Evidence-based Inquiry

Ko te pae tata, whakamaua kia tina: ko te pai tawhiti, whaia kia tata
Manage today in order to shape tomorrow

Evidence-based inquiry within Kia Eke Panuku is underpinned by kaupapa Māori methodology and critical theory such that:

    • the status quo in which the systemic inequity for Māori students is perpetuated, is named and challenged
    • the responsibility to act in ways that are transformative is shared by all
    • multiple voices and worldviews are valued and legitimated within an authentically collaborative process
    • the full range of evidence is understood with the voices of Māori students and their whānau at the table.

The shared valued outcome is that Māori students can enjoy and achieve education success as Māori.

Resources comprising videos and sets of focusing questions have been developed with Kia Eke Panuku schools to deepen our understanding of effective contexts for learning. Click on the link to explore the video collection which features contributions from Kerikeri High School.

As part of the whakapapa of Kia Eke Panuku, the Starpath Project Toolkit provides a valuable range of resources to support the work across the six dimensions, particularly Evidence-based Inquiry and Educationally Powerful Connections with Māori.

Central to this process is the triangulation of evidence sets, together with critical reflection and discussion about the evidence and the contexts from which that evidence has emerged.

This ‘critical cycle’ requires understanding the implications of our current practice (conscientisation), deciding what we need to change (resistance) and implementing theory-based practices that will lead to accelerated outcomes for Māori students (transformative praxis). The use of evidence is essential throughout.

By engaging with the discourses through which critical reflection occurs, a deeper understanding of the evidence and its implications for promoting school reform for equity can begin to emerge.

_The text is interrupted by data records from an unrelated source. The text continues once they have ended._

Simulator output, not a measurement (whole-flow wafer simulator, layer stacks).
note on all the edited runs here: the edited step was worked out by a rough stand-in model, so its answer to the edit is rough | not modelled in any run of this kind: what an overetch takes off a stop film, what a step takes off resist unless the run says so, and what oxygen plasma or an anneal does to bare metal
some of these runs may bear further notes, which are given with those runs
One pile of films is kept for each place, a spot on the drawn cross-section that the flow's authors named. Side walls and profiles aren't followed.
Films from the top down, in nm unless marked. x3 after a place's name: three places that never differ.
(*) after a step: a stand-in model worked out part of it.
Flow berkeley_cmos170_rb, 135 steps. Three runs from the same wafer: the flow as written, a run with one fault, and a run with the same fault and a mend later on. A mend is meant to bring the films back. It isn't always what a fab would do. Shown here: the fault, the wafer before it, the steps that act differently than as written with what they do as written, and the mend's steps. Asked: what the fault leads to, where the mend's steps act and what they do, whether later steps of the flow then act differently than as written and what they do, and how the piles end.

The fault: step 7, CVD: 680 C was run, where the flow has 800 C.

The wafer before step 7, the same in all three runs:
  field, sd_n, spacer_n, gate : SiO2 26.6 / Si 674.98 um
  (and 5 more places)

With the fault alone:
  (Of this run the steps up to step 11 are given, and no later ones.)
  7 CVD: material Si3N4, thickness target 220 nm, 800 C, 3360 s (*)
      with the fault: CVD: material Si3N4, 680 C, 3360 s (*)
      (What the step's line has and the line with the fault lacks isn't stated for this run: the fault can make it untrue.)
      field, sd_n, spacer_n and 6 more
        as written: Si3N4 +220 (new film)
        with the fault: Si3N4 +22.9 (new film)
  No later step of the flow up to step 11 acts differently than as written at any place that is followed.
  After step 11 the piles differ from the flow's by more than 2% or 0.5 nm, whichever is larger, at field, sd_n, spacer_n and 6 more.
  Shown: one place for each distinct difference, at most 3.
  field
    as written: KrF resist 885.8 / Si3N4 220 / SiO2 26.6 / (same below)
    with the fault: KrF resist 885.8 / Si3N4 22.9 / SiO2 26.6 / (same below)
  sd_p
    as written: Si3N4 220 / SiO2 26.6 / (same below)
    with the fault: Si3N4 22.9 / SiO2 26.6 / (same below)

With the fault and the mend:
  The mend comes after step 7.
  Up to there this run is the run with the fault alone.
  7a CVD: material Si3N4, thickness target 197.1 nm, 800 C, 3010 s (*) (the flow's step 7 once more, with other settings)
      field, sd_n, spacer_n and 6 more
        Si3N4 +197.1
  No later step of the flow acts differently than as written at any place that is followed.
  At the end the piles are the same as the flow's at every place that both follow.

‘Critical’ reflection concerns itself with understanding how issues of power play out within pedagogy, school systems and structures, leadership practices and relationships with whānau, hapū and iwi. Understanding our own role in this promotes conscientisation.

The critical cycle of learning uses evidence-based inquiry to determine the impact of our current actions and our progress towards the kaupapa (shared vision). Resistance involves critically reviewing the actions that do not support the kaupapa and searching for actions that do. New ‘transformative’ actions are collaboratively constructed with the explicit aim of moving closer to the kaupapa.

Supported by this evidence-based inquiry process, the Kia Eke Panuku critical cycle of learning (unlearning, relearning) promotes learning through the conversations (dialogic contexts) in order to enact transformative praxis.